Are we there yet?

By sampling and synthesizing imagery from a broad cultural lexicon, I am creating paintings that are conceptual and process-driven collaborations with technology and my family. Engaging with contemporary remix theory, new digital technologies and my personal lens of fatherhood, my work is examines historical concepts of the mythologized, autonomous genius, alone in his studio, as an archaic ideology. Expanding notions of my painting practice to embrace concepts of sampling, mashups, and open-source platforms, I am subverting the personal ego in favor of my enthusiasm for fatherhood.

In my work, male figures and horses from art historical paintings and printmaking emerge as vectored distortions of their canonical marks, remixed with 1990’s comic book explosions and iterations of Ninja Turtles. Honoring my role as a father, I invite my four young children to collaborate in the studio, effectively eroding the precept of a lone male painter; simultaneously creating a studio practice supporting and defining a variation personally valuable and dear. 

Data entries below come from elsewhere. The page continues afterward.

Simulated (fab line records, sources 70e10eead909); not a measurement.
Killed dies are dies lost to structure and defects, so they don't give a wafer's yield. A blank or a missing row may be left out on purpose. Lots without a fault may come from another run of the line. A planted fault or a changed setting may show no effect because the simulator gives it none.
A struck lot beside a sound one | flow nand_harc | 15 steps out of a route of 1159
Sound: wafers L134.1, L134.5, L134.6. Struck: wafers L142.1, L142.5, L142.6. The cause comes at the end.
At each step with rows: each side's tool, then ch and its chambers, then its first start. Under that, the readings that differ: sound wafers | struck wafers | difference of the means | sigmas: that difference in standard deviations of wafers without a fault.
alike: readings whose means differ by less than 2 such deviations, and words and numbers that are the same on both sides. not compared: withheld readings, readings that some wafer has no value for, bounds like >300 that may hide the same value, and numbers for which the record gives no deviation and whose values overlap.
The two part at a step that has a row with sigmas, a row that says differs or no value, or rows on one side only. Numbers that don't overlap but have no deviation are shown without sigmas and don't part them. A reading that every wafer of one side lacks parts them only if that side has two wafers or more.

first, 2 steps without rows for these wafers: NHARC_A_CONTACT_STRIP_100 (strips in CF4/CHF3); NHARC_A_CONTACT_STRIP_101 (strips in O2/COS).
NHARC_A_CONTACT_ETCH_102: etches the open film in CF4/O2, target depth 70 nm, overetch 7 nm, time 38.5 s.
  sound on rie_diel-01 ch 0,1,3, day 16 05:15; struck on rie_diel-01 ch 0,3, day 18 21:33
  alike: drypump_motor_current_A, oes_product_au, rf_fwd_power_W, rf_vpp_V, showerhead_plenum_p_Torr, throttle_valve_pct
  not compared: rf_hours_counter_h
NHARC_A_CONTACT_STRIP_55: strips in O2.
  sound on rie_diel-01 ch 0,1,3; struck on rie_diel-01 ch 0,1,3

The material presentation of my work supports this domestic role, and subverts the preciousness of the painted objects. Utilizing materials from “Big Box” hardware stores, such as full sheets of 4’ by 8’ boards, latex house paint, and rollers, the paintings are visually and materially “fractured”; with spandex, plastic and wooden shapes playfully mimicking the painted forms and gestures. The pieces are presented in the gallery via stacking, leaning and tilting, at times their rigged hanging devices exposed in a manner to become dominant formal components pulling the traditional gallery hanging system to the forefront.

In my thesis show, “Are We There Yet?”, I have revealed my studio practice as one that is less concerned with being the originator/creator, but that of a narrator/coder/hacker. My thesis exhibition juxtaposes art historical references with lowbrow cartoon and comic visual culture; integrated with a frenzy of intimately painted marks from my children. My own hand articulates the compositions, using painterly dexterity to create and complicate the visual space within the paintings, and materiality of the objects. Fractured narratives within the works are as much a eulogy to the canon as they are a satirical and thoughtful examination of the mobility of discourse.